Minister of Defence – Tomorrow Never Dies (1997)



Ian Fleming attended Eton, and James Bond spent a couple of terms there before being expelled for ‘girl trouble with a maid’, but no mention is ever made of Eton in the Bond films. It would hardly be interesting the flag up the school Bond attended; but equally, Bond is meant to be cool, and Eton, whatever else it may be, is not cool. Julian Fellowes, however, pops up briefly in Tomorrow Never Dies as the OE tie-wearing Minister of Defence. His screen time is fairly limited (and Judi Dench and Geoffrey Palmer steal the only scene that he’s in) but he is posh-sounding, pragmatic, and of course a politician. More a throwback to the Old Etonian politicians of the 1960s, like Harold MacMillan and Alec Douglas-Home, than a foreshadowing of Johnson and Cameron.

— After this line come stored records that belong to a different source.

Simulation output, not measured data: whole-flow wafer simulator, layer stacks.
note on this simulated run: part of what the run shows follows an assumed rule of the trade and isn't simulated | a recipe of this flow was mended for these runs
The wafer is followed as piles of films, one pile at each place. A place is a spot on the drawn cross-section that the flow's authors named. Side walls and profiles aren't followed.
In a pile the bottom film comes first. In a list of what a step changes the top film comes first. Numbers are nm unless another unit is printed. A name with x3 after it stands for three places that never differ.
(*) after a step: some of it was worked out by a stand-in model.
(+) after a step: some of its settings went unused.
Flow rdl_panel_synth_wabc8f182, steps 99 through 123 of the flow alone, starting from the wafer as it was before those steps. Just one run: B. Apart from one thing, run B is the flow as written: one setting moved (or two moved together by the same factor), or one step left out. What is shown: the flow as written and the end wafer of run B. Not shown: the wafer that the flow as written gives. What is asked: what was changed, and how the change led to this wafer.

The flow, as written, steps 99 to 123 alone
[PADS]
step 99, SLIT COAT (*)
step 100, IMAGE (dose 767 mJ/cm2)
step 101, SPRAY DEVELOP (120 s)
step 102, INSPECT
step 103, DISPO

Philip Blake – Five Little Pigs (2003)



Another Agatha Christie adaptation, this one darker and more psychological. Toby Stephens plays Philip Blake, a stockbroker (the pig that ‘went to market’), childhood best friend of the victim, and convinced of the guilt of the accused (the victim’s wife). This conviction turns out to be rooted in his envy of her, when towards the end he reveals his deep love of his best friend. His homosexuality is foreshadowed by a homophobic comment he makes about his butler (“perfectly good egg, even though he does bat for the other side”), by way of introduction to Poirot, whose name he mispronounces, and whom he incorrectly identifies as French. And, you guessed it, he wears what looks a lot like an Old Etonian tie; I may be wrong on this one, but it would make sense. This is a particularly unflattering depiction: Stephens depicts Blake as repressed, slightly smarmy, and poignantly out of touch with his emotions. Immediately he has tearfully confided in Poirot, he recovers his stiff upper lip (“not that I care much anyway…”). This secret, forbidden love (the story is set in the 1920s) is a clever adaptation of the novel, where Blake’s love is for the accused woman.

What is to be gleaned from this survey? You wouldn’t think the wearing of a tie by a character on screen would be of much consequence, but the fact that a number of writers and designers have used this particular tie is interesting, and broadly speaks to a subtly negative depiction of Old Etonians in film. Whether this is some sort of industry-wide in-joke I have no idea, but it reinforces the often justified image of Old Etonians as, by turns, aristocratic, pompous, emotionally repressed and holding too many positions of influence. For le Carré, this was a sinister problem; for others, more inconsequential. At any rate, I shan’t be donning mine in a hurry. As Jeeves remarked to Wooster, “there is no time, sir, at which ties do not matter”.